Republic period Chinese porcelain rectangular incense holder, Jingdezhen, decorated in famille rose enamels with a lady in a garden on one side and a bird among blossoming branches on the other, each accompanied by poetic inscriptions; one panel dated 乙酉年夏月 (summer 1945) and signed “written at Zhushan,” the decorators’ quarter of Jingdezhen. The sealed brick-form body is pierced at both narrow ends with interlocking double-coin vents, allowing use upright for slender stick incense or horizontally for pellets or aromatic pastilles. Measures approximately 5ʺW × 2.5ʺD × 5.5ʺH. Condition is good, with light edge wear consistent with age, small chips at corners, and a fine, stable hairline at one end; no restorations observed.
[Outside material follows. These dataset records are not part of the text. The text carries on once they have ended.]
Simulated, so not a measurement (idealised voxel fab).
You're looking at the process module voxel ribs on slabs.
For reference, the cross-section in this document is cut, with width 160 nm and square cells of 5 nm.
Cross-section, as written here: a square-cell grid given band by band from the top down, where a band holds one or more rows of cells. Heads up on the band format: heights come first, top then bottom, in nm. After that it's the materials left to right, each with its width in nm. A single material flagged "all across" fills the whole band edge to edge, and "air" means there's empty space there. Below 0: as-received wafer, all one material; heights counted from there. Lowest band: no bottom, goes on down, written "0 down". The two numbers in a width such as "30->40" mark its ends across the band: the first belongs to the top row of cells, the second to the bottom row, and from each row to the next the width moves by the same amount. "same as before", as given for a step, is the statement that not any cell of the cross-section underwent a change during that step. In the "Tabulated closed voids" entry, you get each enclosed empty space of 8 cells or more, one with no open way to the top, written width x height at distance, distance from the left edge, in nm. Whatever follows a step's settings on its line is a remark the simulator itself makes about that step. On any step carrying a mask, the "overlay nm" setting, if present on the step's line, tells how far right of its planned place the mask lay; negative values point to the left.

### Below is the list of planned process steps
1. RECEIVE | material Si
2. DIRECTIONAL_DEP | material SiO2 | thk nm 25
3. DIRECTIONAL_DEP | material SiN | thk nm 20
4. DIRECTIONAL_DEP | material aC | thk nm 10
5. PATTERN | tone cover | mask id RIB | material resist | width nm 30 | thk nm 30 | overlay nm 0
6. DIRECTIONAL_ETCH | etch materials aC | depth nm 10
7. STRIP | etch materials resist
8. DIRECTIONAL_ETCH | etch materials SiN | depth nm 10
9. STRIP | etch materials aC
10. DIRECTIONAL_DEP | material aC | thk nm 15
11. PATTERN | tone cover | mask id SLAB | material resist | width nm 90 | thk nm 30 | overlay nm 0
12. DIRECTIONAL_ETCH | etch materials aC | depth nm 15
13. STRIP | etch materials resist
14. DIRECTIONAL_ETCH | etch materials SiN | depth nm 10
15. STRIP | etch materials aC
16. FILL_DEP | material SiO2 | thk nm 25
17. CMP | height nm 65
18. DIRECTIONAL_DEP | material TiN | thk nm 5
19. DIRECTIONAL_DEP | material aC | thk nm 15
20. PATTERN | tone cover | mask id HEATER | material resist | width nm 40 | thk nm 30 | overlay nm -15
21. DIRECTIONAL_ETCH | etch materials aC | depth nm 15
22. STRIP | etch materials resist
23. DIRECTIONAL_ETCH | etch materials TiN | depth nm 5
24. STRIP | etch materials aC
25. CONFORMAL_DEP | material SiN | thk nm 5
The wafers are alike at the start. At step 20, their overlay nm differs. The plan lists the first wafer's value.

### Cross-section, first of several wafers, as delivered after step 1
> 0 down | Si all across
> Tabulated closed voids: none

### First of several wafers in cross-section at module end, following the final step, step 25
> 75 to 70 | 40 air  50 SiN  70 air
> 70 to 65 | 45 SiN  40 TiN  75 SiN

June’s Thoughts At first glance I assumed this was a Chinese brick-form porcelain pillow, but handling it more closely revealed a far more interesting scholar’s object. The sealed body and pierced double-coin ends make sense as a fragrance or incense holder, and what ultimately confirmed that interpretation for me was the poetry itself. The inscriptions add further distinction: two complementary verses referencing spring breezes and drifting fragrance — “Green grasses dance with the wind” and “Emerald willows play in the sounds of spring.” Pieces that combine dated inscriptions, poetic content, and this rare rectangular form are notably scarce, and I especially appreciate that the object remains both visually refined and quietly usable today.